The Venezuelan government has made overtures to various countries about obtaining nuclear technology, according to U.S. officials, who worry that President Hugo Chavez might be taking the first steps in a long road to develop nuclear weaponry.
A Bush administration official monitoring Latin America said the entreaties have included communications with Iran, with whom Venezuela maintains increasingly close ties. Washington has branded Iran a state sponsor of terrorism and accuses it of pursuing nuclear weapons through its atomic industry.
Russia has sold Iran a nuclear reactor from which Iran could eventually develop nuclear-grade materials. Russia has promised the West that it will collect all nuclear waste.
"We are keeping an eye on Venezuela," said one senior official, who spoke on the condition of anonymity. "My sense is that Venezuela has not been as successful with its nuclear entreaties with other countries as it would have liked."
The administration official said there is no clear evidence that Mr. Chavez wants to develop nuclear weapons. But, the source said, there is consistent intelligence reporting that his government has discussed obtaining technology from other countries.
Mr. Chavez, a populist who has ratcheted up anti-U.S. rhetoric as he forges ties with some of America's adversaries, is in the middle of a military buildup that some analysts in the Bush administration fear is a precursor to ending elections.
"Chavez would like to have everything. He has the money to do it," said the official, noting Venezuela's vast oil reserves. "He wants new fighter jets. He wants to put a satellite in space."
He has formed an alliance with Cuban leader Fidel Castro, who has sent thousands of government officials to Venezuela. Mr. Chavez is forming what Pentagon officials say are neighborhood militias modeled after Cuba's communist apparatus to maintain iron-fisted control.

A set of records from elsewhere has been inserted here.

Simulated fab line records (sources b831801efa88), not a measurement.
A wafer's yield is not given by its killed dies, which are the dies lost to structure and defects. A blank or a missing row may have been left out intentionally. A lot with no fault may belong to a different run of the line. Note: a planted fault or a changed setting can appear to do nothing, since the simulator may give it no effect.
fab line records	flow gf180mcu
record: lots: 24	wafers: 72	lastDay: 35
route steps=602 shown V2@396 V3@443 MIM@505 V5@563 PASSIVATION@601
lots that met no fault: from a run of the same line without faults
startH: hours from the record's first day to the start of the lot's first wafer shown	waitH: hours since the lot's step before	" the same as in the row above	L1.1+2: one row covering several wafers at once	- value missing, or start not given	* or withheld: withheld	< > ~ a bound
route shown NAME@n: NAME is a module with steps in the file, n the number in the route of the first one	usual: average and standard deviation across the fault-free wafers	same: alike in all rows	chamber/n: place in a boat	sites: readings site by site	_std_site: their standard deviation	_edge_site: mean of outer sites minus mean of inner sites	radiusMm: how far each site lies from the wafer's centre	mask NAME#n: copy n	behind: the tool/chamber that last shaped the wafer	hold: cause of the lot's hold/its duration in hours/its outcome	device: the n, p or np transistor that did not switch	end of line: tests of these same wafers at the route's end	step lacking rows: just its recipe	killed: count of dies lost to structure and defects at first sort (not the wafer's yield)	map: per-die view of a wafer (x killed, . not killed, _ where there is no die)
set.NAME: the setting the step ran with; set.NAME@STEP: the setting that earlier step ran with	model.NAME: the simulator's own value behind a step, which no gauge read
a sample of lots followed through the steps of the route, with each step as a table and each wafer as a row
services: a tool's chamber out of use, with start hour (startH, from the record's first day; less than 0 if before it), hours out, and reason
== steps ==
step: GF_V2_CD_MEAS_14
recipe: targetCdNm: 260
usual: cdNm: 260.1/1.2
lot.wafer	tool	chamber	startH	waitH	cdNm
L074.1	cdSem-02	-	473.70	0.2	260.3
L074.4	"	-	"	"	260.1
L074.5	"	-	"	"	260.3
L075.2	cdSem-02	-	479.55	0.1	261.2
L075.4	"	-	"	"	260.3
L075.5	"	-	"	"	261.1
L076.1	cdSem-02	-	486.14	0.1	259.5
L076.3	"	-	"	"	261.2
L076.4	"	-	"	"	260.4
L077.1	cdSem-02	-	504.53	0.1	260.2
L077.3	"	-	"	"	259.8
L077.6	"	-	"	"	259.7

The U.S. administration official said Venezuela has begun taking delivery of more than 100,000 Russian-made AK-47s, some of which will arm the militias. It is also ramping up production of small-arms rounds that the Bush administration fears will be shipped to rebels in democratic parts of Latin America.
But more troubling to the Bush administration is Mr. Chavez's close ties to the mullahs in Iran. He visited Tehran last year and held a series of meetings with Iran's ruling mullahs. He then publicly supported Iran's quest for a huge nuclear industry.
"They are quite kissy-kissy with Iran," said the U.S. official. "There is a lot of back and forth. Iranians show up at Venezuelan things. They are both pariah states that hang out together."
During an interview on Arab-language Al Jazeera television, Mr. Chavez, who had just completed his trip to Iran, was asked about his confrontation with the United States and whether he feared being deposed as Iraqi dictator Saddam Hussein was.
"I am on the offensive," Mr. Chavez responded, according to a transcript from the British Broadcasting Corp., "because attack is the best form of defense. We are waging an offensive battle. Yesterday, in Tehran, the spiritual guide [Ayatollah Ali] Khamenei told me a true statement: power, power."
Mr. Chavez called the U.S. war on terrorism "terrorism itself."
Concern in Washington over Mr. Chavez's nuclear ambitions arose this week after the Argentine newspaper Clarin reported Sunday that Venezuela had asked Buenos Aires to sell it a nuclear reactor.
Two days later, the Latin News Daily quoted Venezuelan Energy Minister Rafael Ramirez as denying the report. He said Venezuela was merely in talks with Argentina and Brazil to explore the peaceful scientific uses of the atom. Mr. Chavez periodically has expressed an interest in building a nuclear reactor to generate electric power.
The senior U.S. official said Washington is confident that Argentina would not sell Venezuela a reactor or any technology that could lead to nuclear weapons.
When asked about the issue Tuesday, State Department spokesman Adam Ereli said the U.S. expects all countries to adhere to nonproliferation treaties. Another department spokesman contacted by The Washington Times declined to discuss Venezuela beyond what Mr. Ereli said.
A person in the Venezuelan Embassy's press office in Washington said that only the ambassador talks to the press and that he was not available for comment.